Among the numerous female characters in Oscar Wilde’s play, Mrs. Cheveley and Lady Chiltern are the most important. Mrs. Cheveley emerges as the play’s villain, but she actually serves several key functions in the plot. Not only does she have a strong, power-hungry personality but both in the past and the present she has had relationships with several male characters. Lady Chiltern initially seems to offer a contrast as she is involved in progressive causes and good works.
Mrs. Cheveley’s insatiable desire for power has been fueled through immoral and illegal actions. She will stop at nothing to enrich herself and her associates. Her threats to blackmail Lord Chiltern and others’ efforts to thwart her make up much of the plot. Mrs. Cheveley operates outside the bounds of respectability both in gendered and class terms.
Lady Chiltern is appalled by Mrs. Cheveley’s manipulative behavior in part because of her belief that women should set positive examples for others. She is shown as politically progressive, however, through her involvement in well-intentioned causes such as women’s rights. The complexity of her character depends on the contrast between her social activism and her apparently docile dependency on her husband, whom she admires for his virtue. Faced with evidence of his bad behavior, she must come to terms with hypocrisy.

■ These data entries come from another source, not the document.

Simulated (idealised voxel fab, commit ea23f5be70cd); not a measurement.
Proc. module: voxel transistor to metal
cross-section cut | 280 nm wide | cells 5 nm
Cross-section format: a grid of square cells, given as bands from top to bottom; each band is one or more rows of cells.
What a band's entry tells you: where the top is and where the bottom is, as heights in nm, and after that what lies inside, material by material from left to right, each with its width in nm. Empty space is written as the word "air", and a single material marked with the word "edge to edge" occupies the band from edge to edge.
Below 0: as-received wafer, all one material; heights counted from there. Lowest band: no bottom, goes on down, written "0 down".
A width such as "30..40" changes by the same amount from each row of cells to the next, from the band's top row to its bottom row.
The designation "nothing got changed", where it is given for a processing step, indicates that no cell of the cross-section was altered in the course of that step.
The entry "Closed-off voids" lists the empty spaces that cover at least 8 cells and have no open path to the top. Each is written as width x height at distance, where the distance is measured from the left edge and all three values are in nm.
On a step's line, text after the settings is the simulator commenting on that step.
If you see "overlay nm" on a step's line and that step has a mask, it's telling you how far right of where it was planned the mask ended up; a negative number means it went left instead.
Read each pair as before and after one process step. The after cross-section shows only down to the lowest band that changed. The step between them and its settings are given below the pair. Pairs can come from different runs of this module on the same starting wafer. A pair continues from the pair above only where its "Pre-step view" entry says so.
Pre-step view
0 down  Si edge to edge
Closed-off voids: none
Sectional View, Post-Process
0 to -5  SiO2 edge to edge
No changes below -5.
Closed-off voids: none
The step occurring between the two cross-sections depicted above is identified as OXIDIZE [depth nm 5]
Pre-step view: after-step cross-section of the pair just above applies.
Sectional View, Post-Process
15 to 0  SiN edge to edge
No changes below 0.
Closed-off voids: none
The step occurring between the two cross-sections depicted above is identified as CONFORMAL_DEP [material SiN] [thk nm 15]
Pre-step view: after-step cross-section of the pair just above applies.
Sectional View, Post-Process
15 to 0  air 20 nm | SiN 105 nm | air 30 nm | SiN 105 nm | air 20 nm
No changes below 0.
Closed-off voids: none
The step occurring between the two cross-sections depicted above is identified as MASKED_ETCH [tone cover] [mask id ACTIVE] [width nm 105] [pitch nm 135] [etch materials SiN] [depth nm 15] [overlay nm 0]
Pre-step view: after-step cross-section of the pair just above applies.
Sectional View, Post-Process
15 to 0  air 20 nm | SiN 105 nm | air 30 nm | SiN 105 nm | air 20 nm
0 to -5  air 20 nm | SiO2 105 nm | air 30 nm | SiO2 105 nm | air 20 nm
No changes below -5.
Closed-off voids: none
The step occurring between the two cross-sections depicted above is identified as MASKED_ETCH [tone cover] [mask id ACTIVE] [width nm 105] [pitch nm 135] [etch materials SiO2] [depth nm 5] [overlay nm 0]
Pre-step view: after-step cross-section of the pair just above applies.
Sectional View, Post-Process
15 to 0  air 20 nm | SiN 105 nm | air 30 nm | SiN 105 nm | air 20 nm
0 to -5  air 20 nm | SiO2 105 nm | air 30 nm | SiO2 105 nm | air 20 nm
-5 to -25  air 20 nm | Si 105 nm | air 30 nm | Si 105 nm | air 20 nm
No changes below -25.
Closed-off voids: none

Through other conventional, shallow characters, the author provides much of the play’s humor. He depends on the audience recognizing these types, including the clichés and platitudes in which they speak. Lady Basildon and Mrs. Marchmont are concerned only with superficial matters, and their emphasis on appearances helps Wilde offer a broad-based critique of English upper-class society of his day, not just of gender roles.